In Conversation: Miyatsu Daisuke and Nanjo Fumio
“Asia and Japan in Contemporary Art”

Contemporary art is often regarded as incomprehensible and intimidating. Yet examined more closely in relation to economics and politics, a number of aspects of society and culture come into focus. We invited a leading curator and a prominent collector to discuss the contemporary art scene in Asia and Japan from their respective vantage points.

[March 2015]

Nanjo Fumio Director, Mori Art Museum
Born in Tokyo in 1949. Director of the Mori Art Museum; curator. Appointed to his present position in 2006 after having worked for a major Japanese bank and the Japan Foundation. He has been director of a number of major international art exhibitions. In 2007 he was awarded the Foreign Minister’s Commendation for his contributions to international communication through art.
Miyatsu Daisuke Art Collector
Born in Tokyo in 1963. Art collector. Miyatsu has amassed a collection of some 400 artworks while working as a regular corporate employee. In 2011 he mounted exhibitions of his collection in Taiwan and South Korea. While lecturing at art exhibitions and museums in and outside Japan, he teaches as a visiting faculty member at the Kyoto University of Art and Design.

 
Collectors as Custodians of Culture

Nanjo Fumio: Miyatsu-san, you built your house in collaboration with artists, didn’t you?
Miyatsu Daisuke: I am an ordinary “salaryman,” so I don’t have millions of yen to spend on artworks. Therefore, I thought if I could make my house itself a work of art, I could kill two birds with one stone—and be able to live with my art.

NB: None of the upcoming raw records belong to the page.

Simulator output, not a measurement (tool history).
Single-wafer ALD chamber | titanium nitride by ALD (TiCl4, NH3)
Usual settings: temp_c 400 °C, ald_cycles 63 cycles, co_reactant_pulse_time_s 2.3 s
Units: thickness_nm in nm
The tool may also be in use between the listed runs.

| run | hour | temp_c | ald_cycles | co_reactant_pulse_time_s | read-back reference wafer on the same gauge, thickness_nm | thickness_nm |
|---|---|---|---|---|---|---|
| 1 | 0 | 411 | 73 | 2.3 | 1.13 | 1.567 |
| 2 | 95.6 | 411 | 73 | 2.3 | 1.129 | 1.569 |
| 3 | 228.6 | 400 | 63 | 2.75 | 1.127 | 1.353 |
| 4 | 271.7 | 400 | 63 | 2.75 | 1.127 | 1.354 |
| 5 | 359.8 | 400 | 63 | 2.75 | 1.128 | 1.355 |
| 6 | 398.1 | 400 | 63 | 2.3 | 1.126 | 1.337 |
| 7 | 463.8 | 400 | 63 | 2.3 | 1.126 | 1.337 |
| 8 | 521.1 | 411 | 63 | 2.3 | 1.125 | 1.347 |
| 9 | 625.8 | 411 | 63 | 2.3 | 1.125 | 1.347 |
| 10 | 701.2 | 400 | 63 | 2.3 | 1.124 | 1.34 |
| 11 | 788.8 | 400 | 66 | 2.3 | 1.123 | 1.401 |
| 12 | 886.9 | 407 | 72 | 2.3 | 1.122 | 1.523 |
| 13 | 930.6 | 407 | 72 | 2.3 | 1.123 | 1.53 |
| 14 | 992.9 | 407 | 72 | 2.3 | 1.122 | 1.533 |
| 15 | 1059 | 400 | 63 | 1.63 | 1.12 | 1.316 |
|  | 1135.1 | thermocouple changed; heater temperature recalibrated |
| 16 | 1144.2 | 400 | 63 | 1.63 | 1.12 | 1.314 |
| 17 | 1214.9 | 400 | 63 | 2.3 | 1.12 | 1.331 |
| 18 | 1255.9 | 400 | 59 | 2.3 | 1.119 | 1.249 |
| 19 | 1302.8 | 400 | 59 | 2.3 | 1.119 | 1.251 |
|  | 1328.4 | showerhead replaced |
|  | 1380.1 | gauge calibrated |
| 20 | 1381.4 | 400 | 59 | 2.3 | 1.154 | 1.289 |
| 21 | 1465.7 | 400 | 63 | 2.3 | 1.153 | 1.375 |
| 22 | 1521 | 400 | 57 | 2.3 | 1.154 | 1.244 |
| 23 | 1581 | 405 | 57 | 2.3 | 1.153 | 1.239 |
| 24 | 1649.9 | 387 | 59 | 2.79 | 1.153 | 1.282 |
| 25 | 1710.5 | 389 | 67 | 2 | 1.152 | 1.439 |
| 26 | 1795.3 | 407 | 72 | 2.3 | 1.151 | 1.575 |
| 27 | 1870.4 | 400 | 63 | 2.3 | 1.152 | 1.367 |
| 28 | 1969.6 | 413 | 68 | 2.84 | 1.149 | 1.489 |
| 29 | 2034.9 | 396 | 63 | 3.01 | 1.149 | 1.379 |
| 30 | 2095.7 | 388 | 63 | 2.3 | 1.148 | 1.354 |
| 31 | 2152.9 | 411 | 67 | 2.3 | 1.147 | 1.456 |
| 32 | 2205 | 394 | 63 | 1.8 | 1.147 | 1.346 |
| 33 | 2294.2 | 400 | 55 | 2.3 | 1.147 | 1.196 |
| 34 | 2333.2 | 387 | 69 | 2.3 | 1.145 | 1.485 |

The house itself was designed by Dominique Gonzalez-Foerster; Kusama Yayoi did the mirror; Nara Yoshitomo did fusuma-e (paintings on paper sliding doors); and I invited several other artists to do various pieces that would be integrated into the interior design. I was able to do this more than 10 years ago; I think today it would be difficult. I’m not exceptionally wealthy, so I have to work to encounter good artists before everyone else does. I’m in love with artworks—I want to always have them by my side—but I also want to help talented young artists by buying their work.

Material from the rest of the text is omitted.